Definition 3 ([13, Definition 5.2]).

Let $M$ and $N$ be $\mathbb{R}^{d}$ -persistence modules. Let $\mathcal{I}$ be any subset of $\mathrm{Int}(\mathbb{R}^{d})$ that is closed under thickening. The erosion distance between $\mathrm{dgm}_{M}^{\mathcal{I}}$ and $\mathrm{dgm}_{N}^{\mathcal{I}}$ (and equivalently between $\mathrm{rk}_{M}^{\mathcal{I}}$ and $\mathrm{rk}_{N}^{\mathcal{I}}$ by Remark 2 (ii)) is

d_{\mathrm{E}}(\mathrm{dgm}_{M}^{\mathcal{I}},\mathrm{dgm}_{N}^{\mathcal{I}}):% =\inf(\epsilon>0:\mbox{for all }I\in\mathcal{I},\ \mathrm{rk}_{N}(I^{\epsilon}% )\leq\mathrm{rk}_{M}(I)\mbox{ and }\mathrm{rk}_{M}(I^{\epsilon})\leq\mathrm{rk% }_{N}(I)).

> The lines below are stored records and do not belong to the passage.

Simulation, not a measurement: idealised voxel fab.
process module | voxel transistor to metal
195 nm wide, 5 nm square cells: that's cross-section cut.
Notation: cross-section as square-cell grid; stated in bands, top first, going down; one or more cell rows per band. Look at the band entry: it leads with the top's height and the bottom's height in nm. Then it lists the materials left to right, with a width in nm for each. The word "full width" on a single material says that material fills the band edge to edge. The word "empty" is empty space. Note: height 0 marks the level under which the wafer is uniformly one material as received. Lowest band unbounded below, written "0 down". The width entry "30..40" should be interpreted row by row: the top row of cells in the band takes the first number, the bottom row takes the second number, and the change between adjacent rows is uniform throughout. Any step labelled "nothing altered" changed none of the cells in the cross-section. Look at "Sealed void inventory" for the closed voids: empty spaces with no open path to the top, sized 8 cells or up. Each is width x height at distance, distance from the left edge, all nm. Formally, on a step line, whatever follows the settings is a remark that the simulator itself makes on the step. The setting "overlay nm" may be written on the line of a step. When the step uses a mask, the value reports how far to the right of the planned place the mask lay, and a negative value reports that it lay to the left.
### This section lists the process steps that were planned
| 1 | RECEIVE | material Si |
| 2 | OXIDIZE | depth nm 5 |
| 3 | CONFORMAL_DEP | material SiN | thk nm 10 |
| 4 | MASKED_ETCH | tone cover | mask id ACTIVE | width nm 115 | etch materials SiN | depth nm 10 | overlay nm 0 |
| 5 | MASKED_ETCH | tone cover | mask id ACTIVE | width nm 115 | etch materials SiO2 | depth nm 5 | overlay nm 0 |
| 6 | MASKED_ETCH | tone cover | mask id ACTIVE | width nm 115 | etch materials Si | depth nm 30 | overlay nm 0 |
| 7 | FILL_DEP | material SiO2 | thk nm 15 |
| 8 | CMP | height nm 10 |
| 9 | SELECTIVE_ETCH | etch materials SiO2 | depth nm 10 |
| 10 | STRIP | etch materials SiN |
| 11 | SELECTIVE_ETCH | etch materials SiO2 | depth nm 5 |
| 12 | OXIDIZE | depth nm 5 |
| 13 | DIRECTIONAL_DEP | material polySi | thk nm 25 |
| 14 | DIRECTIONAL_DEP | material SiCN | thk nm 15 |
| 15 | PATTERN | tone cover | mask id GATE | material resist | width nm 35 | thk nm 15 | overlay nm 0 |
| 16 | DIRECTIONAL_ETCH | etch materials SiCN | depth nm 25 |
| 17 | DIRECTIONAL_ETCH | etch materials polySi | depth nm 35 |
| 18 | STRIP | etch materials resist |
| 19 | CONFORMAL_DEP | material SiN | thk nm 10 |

A correspondence between nonempty sets $A$ and $B$ is a subset $\mathcal{R}\subset A\times B$ satisfying the following: (1) for each $a\in A$ , there exists $b\in B$ such that $(a,b)\in\mathcal{R}$ , and (2) for each $b\in B$ , there exists $a\in A$ such that $(a,b)\in\mathcal{R}$ . For $\epsilon\in\mathbb{R}_{\geq 0}$ , an $\epsilon$ -correspondence $\mathcal{R}$ between nonempty $\mathcal{I},\mathcal{J}\subset\mathrm{Int}(\mathbb{R}^{d})$ is a correspondence $\mathcal{R}\subset\mathcal{I}\times\mathcal{J}$ such that for all $(I,J)\in\mathcal{R}$ , $J\subset I^{\epsilon}\;\mbox{ and }\;I\subset J^{\epsilon}.$ Blending the ideas of the Hausdorff and erosion distances, we obtain our new distance between GPDs relative to sampled intervals:

Definition 4 (Sparse erosion distance between GPDs relative to sampled intervals).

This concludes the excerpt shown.